There are several ways the story can proceed, especially if you want a happy ending. Doyle chose the most mawkish, overly-sentimental, overblown way for a story, even one from the height of the Victorian era (it was published in 1890), to proceed.
Huxford hears some words that strike a chord, and he recovers his memory. Unfortunately, this happens fifty years after he was set upon. He is in the throes of powerful emotion – does his fiancee remember him? Is she even still alive? What must she think of him. He wraps up his affairs and takes the fastest steamship back to Britain, rushing to his old home town. As with Rip van Winkle, everything has changed with the passage of time. How will he even locate his fiancee, if she lives?
It turns out to be absurdly easy. She’s still living in the same cottage she had been living in, keeping it up so it looks exactly the same. If something broke, she bought an exact replacement. Huxford learns from a passer-by that she has refused all offers to sell her cottage, or even to have it moved elsewhere, because she’s convinced her suitor will one day return. Even after 50 years.
But there’s more. She’s dying – wasting away. Huxford meets her doctor at her front door and learns that she will die shortly unless something turns her mood. He encounters a priest coming to visit her. It turns out that she’s now blind and bedridden. Huxford follows the priest into the house and waits outside the bedroom door, where he can hear everything.

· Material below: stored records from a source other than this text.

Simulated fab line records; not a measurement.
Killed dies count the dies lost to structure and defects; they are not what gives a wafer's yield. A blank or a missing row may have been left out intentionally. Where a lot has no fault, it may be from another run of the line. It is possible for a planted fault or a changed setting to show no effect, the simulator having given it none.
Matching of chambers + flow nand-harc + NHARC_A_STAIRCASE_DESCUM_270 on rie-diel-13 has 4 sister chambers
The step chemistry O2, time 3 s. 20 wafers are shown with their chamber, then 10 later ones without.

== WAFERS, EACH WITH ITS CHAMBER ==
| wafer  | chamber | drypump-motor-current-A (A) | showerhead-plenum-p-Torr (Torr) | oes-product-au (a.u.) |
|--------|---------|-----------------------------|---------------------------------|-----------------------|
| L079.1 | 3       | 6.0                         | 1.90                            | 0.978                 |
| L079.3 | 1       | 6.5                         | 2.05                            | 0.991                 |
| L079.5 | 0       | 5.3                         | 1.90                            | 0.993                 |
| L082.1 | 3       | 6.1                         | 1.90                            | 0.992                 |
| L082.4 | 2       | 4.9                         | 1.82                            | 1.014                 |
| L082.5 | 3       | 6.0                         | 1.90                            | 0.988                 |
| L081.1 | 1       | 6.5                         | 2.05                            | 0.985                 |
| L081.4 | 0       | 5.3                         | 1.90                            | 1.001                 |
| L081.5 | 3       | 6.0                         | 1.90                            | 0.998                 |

His fiancee, convinced she is about to die, tells the clergyman that she is leaving money for her fiancee, if he should return, so that he will not be destitute.
By this point I’m starting to believe that Doyle didn’t write this as an honest exercise in storytelling, but as an experiment to see how far overboard he could go with mawkish sentimentality before the editor rejected it, or marked it all up with his blue pencil and edemanded changes. But it turned out that, in Victorian England, there was no bottom to the sump of sentimentality. They published the damned thing anyway.
JOhn, hearing all this twaddle, rushes into the room. Even before he says anything or makes a sound, and even though his fiancee is blind, she instantly knows it is him (“Maybe she could smell him,” suggested my wife, cynically.)
Predictably, there is a tearful and happy reunion. Fiancee doesn’t demand a recounting of Where The Hell John’s been all these years. She makes a miraculous recovery (although at least she doesn’t regain her eyesight), and they post the banns and are married, and move to Canada, and live for many years “until they fell asleep, within hours of each other.”
At which point Tonstant Weader fwowed up.